Page MenuHomePhabricator

Page.get(force=True) and Page.save() does not refresh page data
Open, HighPublicBUG REPORT

Description

I file here two bugs because they are closely connected. The whole process of handling the data should be revised. Involved methods are at least (others may be):

get()
save()
exists()
has_content()

delete() seems to work well.
Steps to replicate the issue:

>>> page = pywikibot.Page(site, 'Teszt')  # It does not exist at his point
>>> # Now I create [[Teszt]] manually
...
>>> page.get()
'Teszt'
>>> page.text
'Teszt'
>>> # Now I delete [[Teszt]] manually
...
>>> page.get()
'Teszt'
>>> page.text
'Teszt'
>>> page.exists()
True
>>> page.get(force=True)
Traceback (most recent call last):
  File "<stdin>", line 1, in <module>
  File "c:\Pywikibot\pywikibot\page\_page.py", line 397, in get
    self._getInternals()
  File "c:\Pywikibot\pywikibot\page\_page.py", line 436, in _getInternals
    self.site.loadrevisions(self, content=True)
  File "c:\Pywikibot\pywikibot\site\_generators.py", line 772, in loadrevisions
    raise NoPageError(page)
pywikibot.exceptions.NoPageError: Page [[hu:Teszt]] doesn't exist.
>>> page.exists()
True
>>>

What happens?:
After page.get(force=True) the page data were not refreshed sufficiently. page.exists() believes the page is still existing.

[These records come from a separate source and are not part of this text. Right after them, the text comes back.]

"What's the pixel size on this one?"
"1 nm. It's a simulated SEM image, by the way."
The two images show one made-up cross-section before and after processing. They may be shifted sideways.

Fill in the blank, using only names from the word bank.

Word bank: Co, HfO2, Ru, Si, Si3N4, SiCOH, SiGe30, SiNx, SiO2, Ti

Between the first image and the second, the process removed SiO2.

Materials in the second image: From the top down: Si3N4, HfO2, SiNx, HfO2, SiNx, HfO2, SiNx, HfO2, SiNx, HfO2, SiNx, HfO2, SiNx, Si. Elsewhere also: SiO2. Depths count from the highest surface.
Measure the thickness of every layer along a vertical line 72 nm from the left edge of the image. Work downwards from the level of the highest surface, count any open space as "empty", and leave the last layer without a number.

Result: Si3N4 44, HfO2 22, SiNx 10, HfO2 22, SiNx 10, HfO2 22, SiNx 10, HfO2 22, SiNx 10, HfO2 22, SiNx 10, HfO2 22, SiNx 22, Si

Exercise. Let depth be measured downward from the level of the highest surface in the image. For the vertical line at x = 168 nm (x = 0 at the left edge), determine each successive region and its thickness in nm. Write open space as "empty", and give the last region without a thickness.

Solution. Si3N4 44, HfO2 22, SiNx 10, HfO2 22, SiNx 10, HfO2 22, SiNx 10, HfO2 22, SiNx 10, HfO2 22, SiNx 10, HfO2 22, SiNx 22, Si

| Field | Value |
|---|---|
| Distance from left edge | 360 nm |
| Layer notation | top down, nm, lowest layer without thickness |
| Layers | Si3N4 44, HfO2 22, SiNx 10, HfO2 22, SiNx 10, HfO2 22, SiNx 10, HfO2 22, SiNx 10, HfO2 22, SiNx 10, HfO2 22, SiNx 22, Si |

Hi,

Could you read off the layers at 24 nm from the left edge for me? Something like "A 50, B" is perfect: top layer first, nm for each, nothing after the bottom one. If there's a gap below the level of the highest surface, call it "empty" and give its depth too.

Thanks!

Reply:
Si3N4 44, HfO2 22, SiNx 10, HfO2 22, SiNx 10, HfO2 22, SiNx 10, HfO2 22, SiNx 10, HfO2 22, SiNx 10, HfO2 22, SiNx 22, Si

What should have happened instead?:
page.get(force=True) should refresh self.pageid so that page.exists() will not be mislead.
I don't know what further measures are neccessary for other methods.

Documentation of page.exists() should clearly describe what happens and how to force rechecking.

Steps to replicate the issue:

page = pywikibot.Page(site, 'Teszt')
print('Exists:', page.exists())
print('Id:', page.pageid)
page.text = 'Teszt'
page.save('Botteszt')
print('Exists:', page.exists())
print('Id:', page.pageid)

What happens?:

Exists: False
Id: 0
Page [[Teszt]] saved
Exists: False
Id: 0

What should have happened instead?:
Page.revid should have been updated upon save().

Software version (skip for WMF-hosted wikis like Wikipedia): 8.0.0

Event Timeline

binbot updated the task description. (Show Details)
binbot updated the task description. (Show Details)

Change 894208 had a related patch set uploaded (by Xqt; author: Xqt):

[pywikibot/core@master] [bugfix] load page info when creating a page if not updated previously

https://gerrit.wikimedia.org/r/894208

Xqt triaged this task as High priority.Mar 5 2023, 4:25 PM
Xqt moved this task from Backlog to Needs Review on the Pywikibot board.

Change 894208 merged by jenkins-bot:

[pywikibot/core@master] [bugfix] load page info when creating a page if not updated previously

https://gerrit.wikimedia.org/r/894208

binbot reopened this task as Open.EditedMar 5 2023, 8:43 PM

Sorry, but the first problem with deletion still exists. page.exists() only notices the deletion if I recreate the Page object.

I am mentally blocked. Could you please expain a bit or make an example for that issue.

When a page is deleted by another process (e.g. a human) after getting the page for the first time, page.exists() will not get noticed by any method.
I think when I use page.get(force=True) and it finds a NoPageError, page.pageid should be set to 0 to notify other methods about the change.

In the first "Steps to replicate the issue" block on top of this page the last response should be False, not True.